I have been married to a stingy banker for 10 years, and each time he takes his annual leave, he begs me to accompany him on holiday.
But BMW, his holiday is a nightmare to me because he insists on spending the entire holiday, which is 25 days, in his village in the North. I am not being rude BMW, but I am a town woman and I love spending my precious time in the city. Although I do not work, I prefer to stay at home to watch Keeping up with the Kardashians on TV and do other things such as shopping at bend-down boutique (kaunjika) in Limbe or Mbayani, than spend 25 days sweeping my rude mother-in-laws compound, drawing dirty water from a well which animals use and fetching firewood in the bush.

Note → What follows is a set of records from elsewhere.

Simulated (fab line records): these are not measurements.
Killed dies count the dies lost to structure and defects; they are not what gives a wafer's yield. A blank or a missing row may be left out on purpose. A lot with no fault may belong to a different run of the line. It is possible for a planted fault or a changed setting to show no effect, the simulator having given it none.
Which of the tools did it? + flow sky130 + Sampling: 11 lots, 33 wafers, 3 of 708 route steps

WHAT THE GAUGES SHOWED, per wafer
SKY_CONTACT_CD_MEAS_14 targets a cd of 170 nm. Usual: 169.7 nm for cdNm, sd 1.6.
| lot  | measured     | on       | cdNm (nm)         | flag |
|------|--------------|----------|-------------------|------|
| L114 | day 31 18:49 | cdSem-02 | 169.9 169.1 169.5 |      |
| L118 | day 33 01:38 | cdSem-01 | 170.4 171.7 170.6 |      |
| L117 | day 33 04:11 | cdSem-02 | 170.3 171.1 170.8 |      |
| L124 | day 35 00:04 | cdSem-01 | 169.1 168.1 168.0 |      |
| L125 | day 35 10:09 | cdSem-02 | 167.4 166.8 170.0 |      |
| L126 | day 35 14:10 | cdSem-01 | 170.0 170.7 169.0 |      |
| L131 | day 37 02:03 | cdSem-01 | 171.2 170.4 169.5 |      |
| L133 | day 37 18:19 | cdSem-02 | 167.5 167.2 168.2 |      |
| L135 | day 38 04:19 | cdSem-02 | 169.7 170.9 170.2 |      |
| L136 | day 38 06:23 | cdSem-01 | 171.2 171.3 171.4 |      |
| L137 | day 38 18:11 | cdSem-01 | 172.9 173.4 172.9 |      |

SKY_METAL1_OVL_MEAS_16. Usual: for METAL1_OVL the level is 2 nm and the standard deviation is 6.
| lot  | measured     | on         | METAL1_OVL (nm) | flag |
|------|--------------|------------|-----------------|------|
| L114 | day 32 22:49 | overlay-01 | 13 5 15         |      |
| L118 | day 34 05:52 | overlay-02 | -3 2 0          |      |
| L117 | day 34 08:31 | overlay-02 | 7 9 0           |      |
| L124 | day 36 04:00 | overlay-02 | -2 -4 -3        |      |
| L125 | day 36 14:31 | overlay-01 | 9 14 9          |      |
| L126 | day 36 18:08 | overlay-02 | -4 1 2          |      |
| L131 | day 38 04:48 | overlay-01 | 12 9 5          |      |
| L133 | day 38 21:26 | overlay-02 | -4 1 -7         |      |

BMW, to add insult to injury, my hubby’s relatives are all nasty, his sisters are b**chy and his parents’ home is so shady. It is full of flies, smoke, dirty pit latrine and lots of scruffy kids. Worse, my hubby disappears every night to his cousin’s house and often comes back smelling funny.
Old man, help me. Why can’t we go to the lake like most bankers do?
Should I leave him?
Lady C, via WhatsApp, Blantyre City South.
Dearest Lady C,
People should have warned you; you can take a boy out of the village but you can’t take the village out of him. Your husband, I guess to be a banker, must have graduated and went to train further possibly at some London School of Economics, but I can bet with my last coin, he is still an idiot that he was before all the education.
I know you swore to stick with him for better or worse, but no woman should endure this. In future, let him go to his village and squat over that filthy pit latrine and bond with his rude mother and annoying sisters alone.
As far as BMW is concerned, there is no law that says you can’t drive to the lake without him for a week. After all, you have all the time in the world. So go, my dear, and spoil yourself. Go, have a ‘me time.’ Read a good book. Sip some chilled red wine with the lake waves lolling gently in the distance. Get some fresh air, go nude on the beach and show off your sexy curves that your mama gave you while you reflect on your plans for the future.
Because I can tell you, with my hand on my chest that his mother and sisters have all along been inciting him to marry the village cousin, you hate. Biggie also suspects the cousin is the woman his mother wanted him to marry. That woman, I can tell you has his kids!
So don’t be fooled, stop the nonsense once and for all. After all that would be good riddance as the two villagers would so deserve each other anyway?
Moyo odalira mwamuna basi, take yourself to the lake!